George Osborne has decreed that the rush is unavoidable. Already, haste has swept aside principle. In his emergency Budget the Chancellor declared sensibly that he would protect capital spending. Within days Michael Gove announced the scrapping of the schools building programme, a specific example of planned capital spending. Even Tony Blair in his memoir supported the schools building programme, a sign that in his desire to please the Treasury Gove must have leapt well beyond the orthodox right, a area of the political spectrum where the former prime minister has found his comfort zone.

Meanwhile in Manchester, trade union leaders play with aplomb the roles allocated to them by parts of the Coalition. Learning nothing from the 1980s, they plan protests against "the cuts", and threaten strikes, on the assumption that voters will be on their side. For them there is no room for nuance and no considered strategy about how they might find more effective ways to constrain the government and secure the support of public opinion. Instead industrial action is threatened that will damage the lives of the poorest and make the government's task easier. If Bob Crow believes that strikes are popular with the voters he obviously did not spend much time in London last week, when his union brought the Underground system to a standstill. From my experience few of us tortured travellers were condemning the government or the Conservative Mayor of London for the disruption.

In both cases the surface arguments – Cut now! Down with cuts! – obscure important, subterranean debates. What always happens in relation to public spending is that, when specific areas are examined, various unlikely figures find they are wary of cuts. The Mayor of London, Boris Johnson, warns of precipitate cuts and goes out of his way to protect capital spending projects. In doing so he almost becomes a Keynesian. Johnson has told the Treasury that London is the engine that drives the rest of the economy. The engine is dependent on investment in its still creaking infrastructure. The cuts would be counter-productive and damage the driving force that lifts the entire country. No wonder Ed Balls claims him as a supporter.

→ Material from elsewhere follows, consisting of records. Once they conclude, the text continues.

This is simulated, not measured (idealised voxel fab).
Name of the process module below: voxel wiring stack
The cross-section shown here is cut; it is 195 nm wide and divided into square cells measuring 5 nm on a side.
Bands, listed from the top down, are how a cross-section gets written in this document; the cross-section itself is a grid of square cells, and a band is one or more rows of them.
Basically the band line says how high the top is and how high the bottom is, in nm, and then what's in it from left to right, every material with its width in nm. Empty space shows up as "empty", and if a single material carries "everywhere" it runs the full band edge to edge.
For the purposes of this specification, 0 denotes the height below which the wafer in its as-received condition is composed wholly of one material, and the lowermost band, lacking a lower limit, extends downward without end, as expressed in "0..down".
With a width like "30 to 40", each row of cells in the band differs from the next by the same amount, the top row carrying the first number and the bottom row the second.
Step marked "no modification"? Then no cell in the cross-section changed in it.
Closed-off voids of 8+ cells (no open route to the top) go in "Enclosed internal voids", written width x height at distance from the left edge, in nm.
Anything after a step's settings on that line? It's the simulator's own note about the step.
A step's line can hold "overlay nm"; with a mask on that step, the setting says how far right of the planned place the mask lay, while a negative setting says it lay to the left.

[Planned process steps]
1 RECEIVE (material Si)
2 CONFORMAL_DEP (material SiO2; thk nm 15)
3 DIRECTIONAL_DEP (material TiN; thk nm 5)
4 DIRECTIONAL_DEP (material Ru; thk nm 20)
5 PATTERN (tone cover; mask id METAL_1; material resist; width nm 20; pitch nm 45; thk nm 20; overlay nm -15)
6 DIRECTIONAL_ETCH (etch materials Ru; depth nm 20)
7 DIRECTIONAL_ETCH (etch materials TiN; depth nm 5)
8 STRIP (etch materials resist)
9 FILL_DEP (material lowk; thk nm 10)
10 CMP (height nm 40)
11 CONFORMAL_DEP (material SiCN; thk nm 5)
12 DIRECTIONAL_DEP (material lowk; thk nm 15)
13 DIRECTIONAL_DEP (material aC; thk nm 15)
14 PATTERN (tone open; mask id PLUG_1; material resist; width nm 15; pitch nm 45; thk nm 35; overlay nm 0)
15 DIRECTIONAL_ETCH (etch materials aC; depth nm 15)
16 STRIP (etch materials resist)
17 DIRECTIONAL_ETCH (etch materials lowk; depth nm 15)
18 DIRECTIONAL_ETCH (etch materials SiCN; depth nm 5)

Yesterday the Defence Select Committee warned against cuts arising from the current Strategic Defence Review. Conservative MPs from the committee rushed on to the airwaves with dire warnings of what might follow. At almost the same time they were putting the case for public spending, the Welfare Secretary, Iain Duncan Smith, was telling another committee of MPs that he did not recognise the figure of £4bn worth of additional cuts that had attracted feverish headlines last week. The source for the figure had been the Chancellor, George Osborne, in a BBC interview. No one quite knows where Osborne got this figure from, and it seems a superficial way of approaching the complex and sensitive area of welfare reform. Duncan Smith is more serious about the subject and knows that some of his proposals, if implemented properly, would cost money in the short term. He put the estimated increase before the last election at around £3bn. He will not get such largesse and must find reductions, but he will do so knowing that this is not the route he initially hoped to navigate. All of them – Boris, IDS and Liam Fox – are discovering the case for public spending.

Two contradictory factors combine to make the current spending review so old-fashioned, although more sweeping and deeper than any that has preceded it. First, David Cameron made a series of spending pledges before the election that he would now almost certainly like to ditch, especially those relating to universal benefits, such as winter fuel payments and free TV licenses. Electoral expediency drove him on. Now an ideological dimension drives the government. Cuts are good. Spending is wasteful.

What a shame there was no space in the minds of impatient ministers to examine more forensically where the last government wasted money and where it was productively spent. There is a strong case for targeting benefits, but the argument has to be won and the practicalities explored. Means-testing can be costly. Sadly, no time is permitted for such exploration. The impatience will prove to be expensive. In each policy area, from Britain's place in the world to the role of local government, debate is replaced by a figure, the level of spending agreed in the next frenetic weeks. For most voters, figures are understandably incomprehensible. The policy arguments about the role of a modern state are drowned out by a rush to wipe out the deficit.

In their counter-intuitive scepticism, Boris Johnson and Tory MPs battling to protect spending are doing more to test the government's will than the trade unions. Others who have also made more of a mark include former Liberal Democrat leader Charles Kennedy, who knows that the rattling of bars from within the Coalition's frail walls demands sensitivity, but it is still a potentially powerful rattle. The party's deputy leader, Simon Hughes, might be another rattler but he opts for unswerving loyalty for now.

The unions could be helping this diverse group to win a political argument in a hung parliament, and across a media that is by no means uniform in its support for the Government's approach. Instead some of them posture with a hint of menace. They are not on especially strong ground. There is waste and over-staffing in the public sector that cannot be defended indiscriminately. There is at least an argument that millionaires should not get child benefit. Yet in Manchester some of them seem more concerned to make sure that the next Labour leader joins them on a march against "cuts".

I have argued more than once in recent weeks that Ed Balls has framed the economic debate most effectively, and not only from his party's point of view. Balls has argued with the confidence of a trained economist that growth is threatened by the government's hunger to wipe out the deficit in a parliament. But even Balls accepts some cuts are required and even without the financial crisis it is highly likely that Labour would have lost the election, perhaps by a wider margin, on the grounds that voters felt some public money was being wasted.

The task of the next Labour leader is to expose the weaknesses of the Coalition's impatience for cuts, in informal alliance with many Lib Dems and Tories, while winning the argument over who has the most credible position. It will not be easy, but is by no means impossible. This means the new leader needs to assert independence from those union leaders in danger of becoming more unpopular than ministers crusading about cuts. I believe that whichever Miliband wins will seek to establish distance. Failure to do so will mean a lost argument to be followed by a lost election.